Omaha Combines the Best of Big City Culture With Small Town Friendliness

While Omaha may not top a typical list of vacation hot spots, the Midwestern city has much to offer visitors, most notably a friendly face just about any time you turn around. The largest city in Nebraska, Omaha has a population of about 466,000 in an area of about 141 square miles. Located on the Missouri River, the city has a number of cultural and historic buildings interspersed with open space and an abundance of public art.

a bronze stature of a girl in a tutu
Degas’ “Little Dancer” displayed in Omaha’s Joslyn Museum

Sculptures can be seen along city streets and throughout parks, quietly indicating that Omaha is very artist-friendly. The Joslyn Art Museum has displays both indoors and out and like other world-class museums, has both permanent and visiting exhibits. The Art Deco building dates back to 1931 and houses artwork from around the world including Degas’ “Little Dancer” as well as works by Monet, Renoir, Rodin and Rembrandt. The museum’s “Art Works” provides 1,500 square feet of interactive space for young art aficionados to experience and learn about art.

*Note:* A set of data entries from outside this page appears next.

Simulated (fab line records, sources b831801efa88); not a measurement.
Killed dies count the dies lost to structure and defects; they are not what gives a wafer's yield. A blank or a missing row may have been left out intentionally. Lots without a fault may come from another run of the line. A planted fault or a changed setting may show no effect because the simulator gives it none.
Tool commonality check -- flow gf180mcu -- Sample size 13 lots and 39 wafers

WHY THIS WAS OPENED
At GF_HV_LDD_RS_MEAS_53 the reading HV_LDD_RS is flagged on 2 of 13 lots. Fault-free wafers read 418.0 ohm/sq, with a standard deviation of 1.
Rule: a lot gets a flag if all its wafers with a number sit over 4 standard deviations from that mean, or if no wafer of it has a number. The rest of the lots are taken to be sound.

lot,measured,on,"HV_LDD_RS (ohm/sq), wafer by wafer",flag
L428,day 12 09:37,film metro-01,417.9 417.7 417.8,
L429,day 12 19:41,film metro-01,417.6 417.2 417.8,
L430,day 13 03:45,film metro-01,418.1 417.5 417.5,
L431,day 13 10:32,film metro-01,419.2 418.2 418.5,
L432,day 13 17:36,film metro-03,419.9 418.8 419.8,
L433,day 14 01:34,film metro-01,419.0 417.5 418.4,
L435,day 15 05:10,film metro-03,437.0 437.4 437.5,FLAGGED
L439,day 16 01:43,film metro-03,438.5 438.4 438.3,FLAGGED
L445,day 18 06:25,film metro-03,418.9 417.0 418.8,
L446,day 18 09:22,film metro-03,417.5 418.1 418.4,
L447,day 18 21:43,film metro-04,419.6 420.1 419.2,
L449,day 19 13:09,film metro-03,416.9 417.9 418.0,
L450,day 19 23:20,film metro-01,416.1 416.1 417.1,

The downtown Old Market is listed on the National Register of Historic Places and is a popular area for shopping and dining. The area is home to over 45 restaurants and drinking establishments as well as many unique shops and galleries.

a brick storefront with large display windows - a sign says "Ernest Buffett" above the double doors
A replica of the original Buffett store sits in the basement of the Durham

Just down the street is the Durham Museum, located in the old train station. Dedicated to preserving the history of the area, this museum tells the story of Omaha’s immigrant origins and provides a walk back in time with its life-sized replicas of everything from a rawhide tepee to the original Buffett Grocery Store (the place a young Warren Buffett once worked). The rail history is not forgotten, with a section dedicated to trains, including the opportunity to walk through rail cars and experience changing times and fashions.

Omaha also has some presidential history. President Gerald Ford was born in the city and a small portion of a block with gardens and sculpture mark the location. Betty Ford is also honored here, with a garden in her name.

A visit to Omaha wouldn’t be complete without a stop at the Henry Dooly Zoo and Aquarium. Considered one of the best zoos in the world, animal habitats have been created with such thought and authenticity that visitors may forget they are in the middle of the US rather than the animals’ natural habitats. While you wouldn’t think an aquarium would be in a landlocked state, here too, animal exhibits mimic native habitats. The penguin exhibit in particular is a place where visitors pause and watch these birds swim and play.

 

The Bob Kerrey Pedestrian Bridge takes visitors from Omaha to Council Bluffs, IA

Omaha is also home to the Lewis & Clark Historic Trail Headquarters, near the Bob Kerrey Pedestrian Bridge, a 3000-foot pedestrian bridge that spans the Missouri River, the first ever to connect two states. (Council Bluffs, Iowa sits on the other side of the bridge.) There, displays provide information about the explorers discovery and an outdoor garden provides a relaxing walk through native plants identified with small signs as well as hints of what wildlife calls this place home.